Intuition behind cohomology operations

You could start with Steenrod's classic article "Cohomology Operations, and Obstructions to Extending Continuous Functions* which was republished after his death. And then do a web search on the topic.


An intuition behind the cup product in cohomology is that is the map induced by the diagonal maps $ \Delta_X \colon X \to X \times X$. These maps are natural with respect to maps $X \to Y$ and the corresponding $X \times X \to Y \times Y$, hence this product is functorial.

Now consider $X^p$, the cartesian product of $X$ with itself $p$ times, where $p$ is a prime. There is a map

$$ T_X \colon X^p \to X^p$$

$$ (x_1,\ldots,x_p) \mapsto (x_2,\ldots,x_p,x_1) $$

which is also natural with respect to maps $X \to Y$. The corresponding maps $X^p \to Y^p$ would give you a commutative square. The existence of the Steenrod powers, which are cohomology operations for cohomology with coefficients in $\mathbb{Z}/p$, comes from these maps.

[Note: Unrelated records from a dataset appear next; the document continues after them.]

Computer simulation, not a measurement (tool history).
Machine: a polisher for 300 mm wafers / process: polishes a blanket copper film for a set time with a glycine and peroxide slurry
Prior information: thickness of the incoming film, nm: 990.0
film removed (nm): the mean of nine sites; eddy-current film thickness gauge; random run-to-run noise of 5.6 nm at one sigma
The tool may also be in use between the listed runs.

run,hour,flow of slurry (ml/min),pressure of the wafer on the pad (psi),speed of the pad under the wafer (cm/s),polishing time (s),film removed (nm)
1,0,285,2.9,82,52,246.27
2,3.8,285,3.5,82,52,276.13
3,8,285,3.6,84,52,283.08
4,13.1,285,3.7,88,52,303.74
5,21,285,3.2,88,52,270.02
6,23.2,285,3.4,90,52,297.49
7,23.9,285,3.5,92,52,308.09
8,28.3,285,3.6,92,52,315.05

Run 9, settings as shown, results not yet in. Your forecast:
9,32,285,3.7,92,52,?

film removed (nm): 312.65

This is just an intuition, the real details are more intricate and technical and use the smash product instead of the Cartesian product. But I believe it makes more sense when you think about it in terms of Eilenberg-MacLane spaces.

There is a natural bijection

$$ H^n(X;\mathbb{Z}/p) \cong [X,K(\mathbb{Z}/p,n)] $$

where the right side denotes homotopy classes of maps $X \to K(\mathbb{Z}/p,n)$, then you can think of cohomology operations (for cohomology with coefficients in $\mathbb{Z}/p$) in terms of maps $$K(\mathbb{Z}/p,n) \to K(\mathbb{Z}/p,m)$$

Such a map would give you a way of getting an element of the $m$th cohomology of $X$ from an element of the $n$th cohomology of $X$ by composition. But we have

$$ [ K(\mathbb{Z}/p,n) , K(\mathbb{Z}/p,m) ] \cong H^m(K(\mathbb{Z}/p,n);\mathbb{Z}/p) $$

and so we have a cohomology operation for each element in these groups. In fact the cohomology rings of $K(\mathbb{Z}/p,n)$ were computed by Cartan and Serre and a multiplicative basis is given by the Steenrod powers and the Bockstein.